Rolling a die four times, the probability of getting a six three times is:
P(x=3)=4(1/6)<sup>3</sup>(5/6).
The probability of four sixes is P(x=4)= (1/6)<sup>4</sup>.
Now the probability of NO MORE THAN TWO SIXES is the opposite of that:
P(x≤2)=1−[4(1/6)<sup>3</sup>(5/6)+ (1/6)<sup>4</sup>]
 
One way is the binomial thing.

Expand \(\displaystyle (p+q)^{4}\)

\(\displaystyle p^{4}+4p^{3}q+6p^{2}q^{2}+4pq^{3}+q^{4}\)

The probability of rolling a six is 1/6.

Now, since it says, "no more than twice", use \(\displaystyle q^{4}+4pq^{3}+6p^{2}q^{2}\)

Sub in 1/6 for p and 5/6 for q.
 
Thank you all so much! That really helps. Now I've got a similar problem so tell me if I'm doing this right... There's a .13 probability that a police officer issues no tickets on a given day. There's a .14 probability of 1 ticket, .43 for 2 tickets, .20 for 3 tickets, and .10 for 4 tickets. What is the probability that over the next 5 days he will issue no tickets on exactly one day? So would I have P(x=0) = 5(.13^1)(.77^4) since we have 1 day with the probability for no tickets and 4 days with the probability of any number of tickets except 0? I have .23 as my answer.
 
I can help you with all these problems... just email me and let me know!

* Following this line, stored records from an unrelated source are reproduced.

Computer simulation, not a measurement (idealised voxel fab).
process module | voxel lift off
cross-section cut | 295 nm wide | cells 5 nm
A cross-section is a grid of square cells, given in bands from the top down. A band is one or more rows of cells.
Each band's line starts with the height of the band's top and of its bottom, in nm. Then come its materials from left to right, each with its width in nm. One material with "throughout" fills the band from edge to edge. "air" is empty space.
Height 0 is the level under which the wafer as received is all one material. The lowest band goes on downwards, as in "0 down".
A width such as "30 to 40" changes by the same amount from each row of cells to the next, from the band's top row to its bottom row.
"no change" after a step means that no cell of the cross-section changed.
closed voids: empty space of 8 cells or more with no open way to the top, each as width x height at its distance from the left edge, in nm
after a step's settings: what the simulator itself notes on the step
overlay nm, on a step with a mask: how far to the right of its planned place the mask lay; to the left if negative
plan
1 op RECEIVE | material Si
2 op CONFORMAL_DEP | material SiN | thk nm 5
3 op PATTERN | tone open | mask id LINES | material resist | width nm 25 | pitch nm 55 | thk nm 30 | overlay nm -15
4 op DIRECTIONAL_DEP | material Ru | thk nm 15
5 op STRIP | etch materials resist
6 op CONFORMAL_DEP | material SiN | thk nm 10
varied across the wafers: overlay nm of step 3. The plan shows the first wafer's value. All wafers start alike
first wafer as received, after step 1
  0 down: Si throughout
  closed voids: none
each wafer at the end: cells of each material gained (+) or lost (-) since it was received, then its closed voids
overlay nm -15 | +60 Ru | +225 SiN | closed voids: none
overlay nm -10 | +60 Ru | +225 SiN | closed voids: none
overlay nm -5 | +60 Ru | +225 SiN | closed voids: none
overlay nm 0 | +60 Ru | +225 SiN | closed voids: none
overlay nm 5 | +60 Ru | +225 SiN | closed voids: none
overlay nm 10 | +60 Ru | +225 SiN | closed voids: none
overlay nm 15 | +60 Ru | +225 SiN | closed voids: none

Edit: Link Removed for Personal Security
 
natenatmom said:
Thank you all so much! That really helps. Now I've got a similar problem so tell me if I'm doing this right... There's a .13 probability that a police officer issues no tickets on a given day. There's a .14 probability of 1 ticket, .43 for 2 tickets, .20 for 3 tickets, and .10 for 4 tickets. What is the probability that over the next 5 days he will issue no tickets on exactly one day? So would I have P(x=0) = 5(.13^1)(.77^4) since we have 1 day with the probability for no tickets and 4 days with the probability of any number of tickets except 0? I have .23 as my answer.

I believe that should be .87, 1-.13=.87

\(\displaystyle 5(.13)(.87)^{4}=37.2%\)
 
ldoron said:
I can help you with all these problems... just email me and let me know! [ad links deleted]
How about helping people, instead of just posting ads for your business? :roll:

Eliz.
 
Ok guys, the teacher says that answer is wrong (the one about the tickets) but won't explain why. He just says to look at the book and redo it. I have no idea! Am I using the wrong formula?
 
You had the formula almost right. Over the next 5 days, the probability that exactly one day (out of 5) has zero tickets issued and 4 days have more than zero tickets is \(\displaystyle 5(.13)^4(.87)\). This is a straight binomial calculation, just remember that the probabilities must add to 1.
 
Ok, so I had the wrong one to the 4th power. Man, this is confusing! So why is .13 to the 4th when that's the probability for 0 tickets which we only want on 1 day?
 
Oops, I read it backwards. Galactus has the correct answer above: \(\displaystyle 5(.13)(.87)^4\), since you want exactly one out of 5 possible days with zero tickets, and four with at least 1 ticket. What I calculated is the probability of zero tickets for four out of 5 days.
 
Well what I turned in was what Galactus had and the teacher said it's wrong. I don't understand what's wrong with it.
 
There is nothing wrong with it. That is the solution for the problem you posed. If the teacher got the answer from the back of a book, the answer could be wrong. I teach an elementary statistics course for college students, and they frequently find "back of the book" answers that are wrong.
 
Thanks, Royhaas. The teacher emailed and said to look at his notes which are just about the worst set of notes I've ever seen. He just writes down a bunch of sample problems, doesn't explain what he's doing or when to use which formulas. The only thing I can find that might be what he wants is this...

p(x) = n! p^x q^n-x
X!(n-x)!


That X!(n-x)! should be right under the n! Would that work for this problem? Here's the problem again... What is the probability that over the next 5 days no parking tickets will be issued on exactly one day? The probabilities are f(0) = .13, f(1) = .14, f(2) = .43, f(3) = .20, f(4) = .10
 
What you have written is the formula for binomial probabilities. However, it's the same as what has already been written, with \(\displaystyle n=5,p=.13,q=.87,x=1\).
 
The detailed wording of the question leads me to think that there is more to it than appeared. Is this the EXACT question? “What is the probability that over the next 5 days he will issue no tickets on exactly one day?"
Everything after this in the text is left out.